Excerpts from the interview published in September 1995:

Pataudi with Sharmila

Salman Khurshid: Why are you not where I am? Why are you not in politics?

Tiger Pataudi: I did try it, Salman, if you remember, and I think that the reason I’m not there is because the other fellow got more votes than I did, and the person who got me interested in active politics is no longer there. One of the main reasons why I did enter politics was because of Rajiv Gandhi and I felt that with him not there, it just didn’t seem like the same thing. And the other thing I think is, I didn’t go into this game, if I can call it that, at a very young age, let’s say student days. To enter politics in India, the way it is played, after the age of 50, without having any specific background in politics means a tremendous change in your lifestyle and I wasn’t too sure that I was fit to make that change so late in life. If I started, say, 20 or 25 years earlier, I might have stuck it out. But to stick it out from the beginning, so to speak, after a start at the age of 55, I thought was a bit too rough. I couldn’t do it.

Salman: What do you really mean by a totally different way of living?

Tiger: I mean you lose your privacy entirely to begin with. You can forget your family life, something which I find very important. I like my privacy. So, I’m just not cut out to be a public figure as such.

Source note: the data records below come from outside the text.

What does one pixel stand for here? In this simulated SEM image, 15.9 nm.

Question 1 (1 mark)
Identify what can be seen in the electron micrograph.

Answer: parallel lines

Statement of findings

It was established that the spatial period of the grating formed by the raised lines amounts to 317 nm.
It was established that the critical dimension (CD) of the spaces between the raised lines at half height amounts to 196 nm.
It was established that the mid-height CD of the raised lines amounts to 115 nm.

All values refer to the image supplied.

I’m too set in my ways to change into something else now. That is the most honest answer I can give you.

Salman: Tell me about other things in life… something about the media world.

Tiger: Really, they deserve the biggest kick up their arse. They do the most damage.

Salman: And they are absolutely irresponsible. Don’t you see something in this, apart from the fact that there is a big problem of accountability in the media and every time we’ve tried, or anyone has tried, to make a system by which the media can be made accountable, they’ve cried, they’ve cried themselves hoarse, and we haven’t succeeded. People can defame anyone they like, people can write anything they like. But non-accountability is a part of modern Indian culture.

Tiger: But they’re also well patronised. They wouldn’t be doing this unless they were patronised by the politicians.

Salman: Yes that is true. But the media is going to change. There is a new kind of media. I often tell the small-time newspaper people that you keep publishing your 5,000 copies defaming people, but there’s an electronic media coming that sees facts a little more clearly because it shows them on the screen. You object as much as you like, but the day of the electronic media has come.

What do you see in all this talk about we are going to be inundated with an alien culture, our own culture is going to die, our children are going to be speaking like Americans, etc, etc? How do you see that?

Tiger: I recollect the remark a young lady made about renaming Connaught Place as Rajiv Chowk. But she said it sounds a bit local. That’s her objection — that it sounds local. That should answer your question.

Salman: That should go down well in Calcutta. But, what are your views on pornography, what are your views on greater transparency, access to films, access to all kinds of literature?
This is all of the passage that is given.